Verizon recounted the history of the band, now licensed as broadband radio service (BRS) and educational broadband service (EBS) spectrum, ending in the consolidation of control of much of the spectrum under Sprint. “It is indisputable that the 2.5 GHz band spectrum is ’suitable’ and ‘available’ for mobile broadband today,” Verizon said. “All of [the] 2.5 GHz band -- BRS and EBS included -- is ‘capable of supporting mobile service.’ It is ‘licensed with a mobile allocation and corresponding service rules.’ And save perhaps for the 5 percent of EBS capacity that is reserved for educational use, it is not ‘committed to another use.’ The 2.5 GHz band is ‘available’ -- indeed it is in use for mobile broadband. It is time for the Commission to include the 2.5 GHz band in the spectrum screen.” Sprint doesn’t want the FCC to attribute such spectrum.

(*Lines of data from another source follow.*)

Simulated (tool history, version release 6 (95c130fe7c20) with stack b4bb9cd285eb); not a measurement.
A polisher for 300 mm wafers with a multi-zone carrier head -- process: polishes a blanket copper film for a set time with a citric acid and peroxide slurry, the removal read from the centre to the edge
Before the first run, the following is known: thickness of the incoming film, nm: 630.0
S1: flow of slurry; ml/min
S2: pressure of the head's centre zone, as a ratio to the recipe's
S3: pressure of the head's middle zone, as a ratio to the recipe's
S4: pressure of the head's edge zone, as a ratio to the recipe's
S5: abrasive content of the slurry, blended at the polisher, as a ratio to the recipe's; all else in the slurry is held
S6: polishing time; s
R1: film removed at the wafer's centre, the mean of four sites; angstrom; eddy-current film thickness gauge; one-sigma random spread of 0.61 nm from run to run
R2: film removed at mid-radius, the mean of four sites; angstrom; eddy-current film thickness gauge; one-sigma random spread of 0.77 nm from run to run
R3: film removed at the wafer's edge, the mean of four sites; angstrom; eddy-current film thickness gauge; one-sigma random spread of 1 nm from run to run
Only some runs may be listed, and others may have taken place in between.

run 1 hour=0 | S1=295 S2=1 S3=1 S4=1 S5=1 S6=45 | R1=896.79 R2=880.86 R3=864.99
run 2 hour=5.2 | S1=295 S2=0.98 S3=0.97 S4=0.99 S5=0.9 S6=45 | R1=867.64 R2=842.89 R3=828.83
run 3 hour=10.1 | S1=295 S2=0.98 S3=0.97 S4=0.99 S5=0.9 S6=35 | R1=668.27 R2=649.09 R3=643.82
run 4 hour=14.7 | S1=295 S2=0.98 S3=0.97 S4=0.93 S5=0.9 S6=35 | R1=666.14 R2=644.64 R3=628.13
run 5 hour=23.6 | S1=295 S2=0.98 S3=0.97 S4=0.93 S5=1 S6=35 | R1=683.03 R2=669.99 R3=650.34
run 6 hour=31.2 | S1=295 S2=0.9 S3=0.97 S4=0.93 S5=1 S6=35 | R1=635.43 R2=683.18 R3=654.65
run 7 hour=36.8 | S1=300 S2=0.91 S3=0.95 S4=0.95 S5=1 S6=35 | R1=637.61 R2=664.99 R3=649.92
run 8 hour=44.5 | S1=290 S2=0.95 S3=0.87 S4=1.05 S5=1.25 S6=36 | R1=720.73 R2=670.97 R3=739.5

The Competitive Carriers Association, of which Sprint is a member, has “long called for updating the spectrum screen, and any such update must ensure that it is an effective tool to prevent harmful spectrum aggregation, not a shield to protect further consolidation efforts from the two largest carriers,” CCA President Steve Berry told us. “An update to the screen must take into account the characteristics of different bands, including the importance of access to low-band spectrum, to support increased competition. With several important auctions on the horizon, including the 600 MHz incentive auction, it is important for the FCC to act now to update these outdated rules."
NAB incentive auction pointman Rick Kaplan said Verizon’s arguments make sense. “On the merits, Verizon has a very strong argument,” said Kaplan, NAB executive vice president and former Wireless Bureau chief. “If the commission is going to weight spectrum a certain way, go and ahead do it that way,” he said. “But until it does, it probably should count all the spectrum that’s actually out there in its screen."
On another auction issue, the FCC issued a notice on a Feb. 25 meeting at the agency on the proper license sizes for the incentive auction. The notice said the commission was providing a summary rather than asking all of the parties at the meeting to do so. All of the FCC’s key auction staff was at the meeting, including acting Wireless Bureau Chief Roger Sherman and Gary Epstein, head of the Incentive Auction Task Force. Also attending were the four major carriers, U.S. Cellular, and associations representing smaller carriers, including CCA and the Rural Wireless Association. “The discussion focused on the proposal to license the new 600 MHz Band using Partial Economic Areas,” the FCC said (http://bit.ly/1caaiqz). “Parties presented their views on the PEA proposal, and reiterated their previously-stated positions on geographic area license size and package bidding generally.”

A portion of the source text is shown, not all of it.